Table of Contents

Class TimeEmbeddingLayer<T>

Namespace
AiDotNet.NeuralNetworks.Layers
Assembly
AiDotNet.dll

Represents a time embedding layer that encodes timesteps using sinusoidal embeddings for diffusion models.

public class TimeEmbeddingLayer<T> : LayerBase<T>, ILayer<T>, IJitCompilable<T>, IDiagnosticsProvider, IWeightLoadable<T>, IDisposable

Type Parameters

T

The numeric type used for calculations, typically float or double.

Inheritance
TimeEmbeddingLayer<T>
Implements
Inherited Members

Remarks

The time embedding layer converts scalar timesteps into high-dimensional embeddings using sinusoidal functions, similar to positional encodings in transformers. This embedding is then projected through a small MLP to produce the final time conditioning vector used in diffusion U-Net blocks.

For Beginners: In diffusion models, the network needs to know "what time step are we at?"

  • At early timesteps (t near 0), images are clean and noise is minimal
  • At late timesteps (t near T), images are mostly noise
  • The network needs this information to know how much denoising to apply

This layer encodes the timestep number into a rich vector representation that:

  1. Uses sine and cosine functions at different frequencies (sinusoidal encoding)
  2. Passes through a small neural network (MLP) to learn task-specific representations
  3. Gets injected into every ResNet block of the U-Net

The sinusoidal encoding is inspired by transformer positional encodings:

  • Low frequencies capture coarse time information
  • High frequencies capture fine-grained time details

Constructors

TimeEmbeddingLayer(int, int, int)

Initializes a new instance of the TimeEmbeddingLayer<T> class.

public TimeEmbeddingLayer(int embeddingDim, int outputDim, int maxTimestep = 1000)

Parameters

embeddingDim int

The dimension of the sinusoidal embedding (typically model_dim / 4).

outputDim int

The dimension of the output embedding (typically model_dim * 4).

maxTimestep int

Maximum timestep value for normalization. Default: 1000.

Remarks

For Beginners: Create a time embedding layer with specified dimensions.

Common configurations:

  • embeddingDim = 64, outputDim = 256 for small models
  • embeddingDim = 128, outputDim = 512 for medium models
  • embeddingDim = 320, outputDim = 1280 for Stable Diffusion scale

The layer consists of:

  1. Sinusoidal encoding: timestep -> [embeddingDim] features
  2. Linear1 + SiLU: [embeddingDim] -> [outputDim]
  3. Linear2: [outputDim] -> [outputDim]

Properties

SupportsGpuExecution

Gets whether this layer has a GPU execution implementation for inference.
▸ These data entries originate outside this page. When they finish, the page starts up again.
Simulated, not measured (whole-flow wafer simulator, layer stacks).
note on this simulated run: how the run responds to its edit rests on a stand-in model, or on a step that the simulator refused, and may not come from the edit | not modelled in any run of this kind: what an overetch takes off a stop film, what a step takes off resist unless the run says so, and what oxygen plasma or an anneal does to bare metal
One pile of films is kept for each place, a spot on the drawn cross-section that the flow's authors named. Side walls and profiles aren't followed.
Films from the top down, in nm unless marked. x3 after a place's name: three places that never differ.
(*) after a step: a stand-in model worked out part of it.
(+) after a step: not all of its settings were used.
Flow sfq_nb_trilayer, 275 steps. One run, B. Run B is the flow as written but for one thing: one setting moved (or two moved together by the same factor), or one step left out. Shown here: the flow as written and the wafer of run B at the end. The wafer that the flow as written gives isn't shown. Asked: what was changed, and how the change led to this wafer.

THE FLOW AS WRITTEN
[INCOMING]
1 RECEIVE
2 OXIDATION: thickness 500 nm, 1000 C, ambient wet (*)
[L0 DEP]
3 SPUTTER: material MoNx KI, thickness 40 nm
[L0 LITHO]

protected override bool SupportsGpuExecution { get; }

Property Value

bool

Remarks

Override this to return true when the layer implements ForwardGpu(params IGpuTensor<T>[]). The actual CanExecuteOnGpu property combines this with engine availability.

For Beginners: This flag indicates if the layer has GPU code for the forward pass. Set this to true in derived classes that implement ForwardGpu.

SupportsJitCompilation

Gets whether this layer supports JIT compilation.

public override bool SupportsJitCompilation { get; }

Property Value

bool

SupportsTraining

Gets a value indicating whether this layer supports training.

public override bool SupportsTraining { get; }

Property Value

bool

Methods

Backward(Tensor<T>)

Performs the backward pass of the time embedding layer.

public override Tensor<T> Backward(Tensor<T> outputGradient)

Parameters

outputGradient Tensor<T>

The gradient of the loss with respect to the layer's output.

Returns

Tensor<T>

The gradient of the loss with respect to the layer's input (timesteps).

BackwardGpu(IGpuTensor<T>)

Performs the GPU-resident backward pass of the time embedding layer.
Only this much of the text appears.